Billy Graham died this morning, February 21, 2018, and I must add my voice to the many tributes that are pouring in from all over the world. It is difficult to convey in words what this man has meant in my life ever since I was 12 years old.
It all began in a farmhouse in southern Saskatchewan Canada.
“Who is Billy Graham?” I asked my sister Esther when she came into my bedroom to tell me that we were going to go to see a film that starred Billy Graham. “He is an evangelist in the United States and when he preaches hundreds get saved,” she said. That evening my older brother drove the rest of us to a town about 20 miles away to see Mr. Texas, the first film produced by the Billy Graham Evangelistic association. I was mesmerized by vignettes of a young, energetic Billy Graham preaching to a packed stadium in Houston, Texas. From that day on I had but one earthly hero: Billy Graham.
I began to listen to The Hour of Decision regularly; I read Billy Graham’s book, Peace with God, and even used material from it when I preached my first sermon at the age of 16. Like many young men who feel called to preach, I began to impersonate Billy Graham, always pretending that it was I who was speaking to those large crowds!

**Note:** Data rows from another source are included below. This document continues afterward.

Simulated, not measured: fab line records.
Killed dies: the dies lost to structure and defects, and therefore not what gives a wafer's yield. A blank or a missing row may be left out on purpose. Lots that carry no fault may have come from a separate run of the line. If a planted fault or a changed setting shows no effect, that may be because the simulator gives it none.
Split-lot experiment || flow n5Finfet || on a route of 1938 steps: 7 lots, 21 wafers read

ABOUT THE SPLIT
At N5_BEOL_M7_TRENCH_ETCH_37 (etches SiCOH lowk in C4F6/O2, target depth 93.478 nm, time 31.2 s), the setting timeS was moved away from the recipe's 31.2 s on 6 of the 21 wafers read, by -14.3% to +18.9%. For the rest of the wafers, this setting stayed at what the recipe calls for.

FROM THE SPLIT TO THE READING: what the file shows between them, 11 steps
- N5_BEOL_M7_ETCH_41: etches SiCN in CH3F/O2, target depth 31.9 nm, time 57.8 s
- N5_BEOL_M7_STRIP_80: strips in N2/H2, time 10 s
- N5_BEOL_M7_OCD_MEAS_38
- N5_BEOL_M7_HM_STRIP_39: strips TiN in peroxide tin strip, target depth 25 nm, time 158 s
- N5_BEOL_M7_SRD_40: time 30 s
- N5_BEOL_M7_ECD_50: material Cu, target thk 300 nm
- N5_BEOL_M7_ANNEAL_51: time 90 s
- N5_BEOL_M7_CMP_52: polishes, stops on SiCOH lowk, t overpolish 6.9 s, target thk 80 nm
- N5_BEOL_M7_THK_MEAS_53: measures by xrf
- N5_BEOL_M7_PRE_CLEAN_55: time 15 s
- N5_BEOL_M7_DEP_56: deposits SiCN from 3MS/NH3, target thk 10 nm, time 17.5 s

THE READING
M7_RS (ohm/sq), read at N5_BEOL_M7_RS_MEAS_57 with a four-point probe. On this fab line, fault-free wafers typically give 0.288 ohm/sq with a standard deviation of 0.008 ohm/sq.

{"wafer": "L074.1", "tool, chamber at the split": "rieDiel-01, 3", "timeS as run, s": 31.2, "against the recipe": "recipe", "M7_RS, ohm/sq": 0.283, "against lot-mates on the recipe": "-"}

As the years progressed I continued to admire Billy Graham for his integrity and his faith in the simple message of the gospel. I was amazed at his humility despite having world-wide fame and the adoration of millions.
God had a surprise for this farm boy from Canada. In 1980 I became the Senior Pastor of The Moody Church, and in 1988 Billy Graham spoke here at a rally commemorating the past ministry of Youth for Christ. I spent a few moments alone with him, and finally had the opportunity to tell him how I had followed him throughout the years and how much he meant to me. “That’s too bad,” came his surprising reply. “I am such an unworthy servant of the Lord, and nobody should ever follow me.”
So there he was. The man I’d admired throughout the many years, the man who had a greater impact on my life than I could ever tell—that man, sitting on a couch in my study, was more humble and unassuming than I could have imagined.
This morning, when I heard he had died, I immediately spoke to his oldest daughter Gigi and his grandson Will. As Will was weeping over the phone I told him, “So sad…but just think of the many people your grandfather took with him to heaven!”
As Billy Graham entered into the presence of the Lord today, he did so not as a famous evangelist but as a humble servant totally dependent on the salvation of Christ. He heard “well done” not because of his preaching to large crowds, but rather for being faithful to his calling.
Thanks, Billy. I look forward to meeting you again and thanking you once more for the impact you had on the life of this farm boy.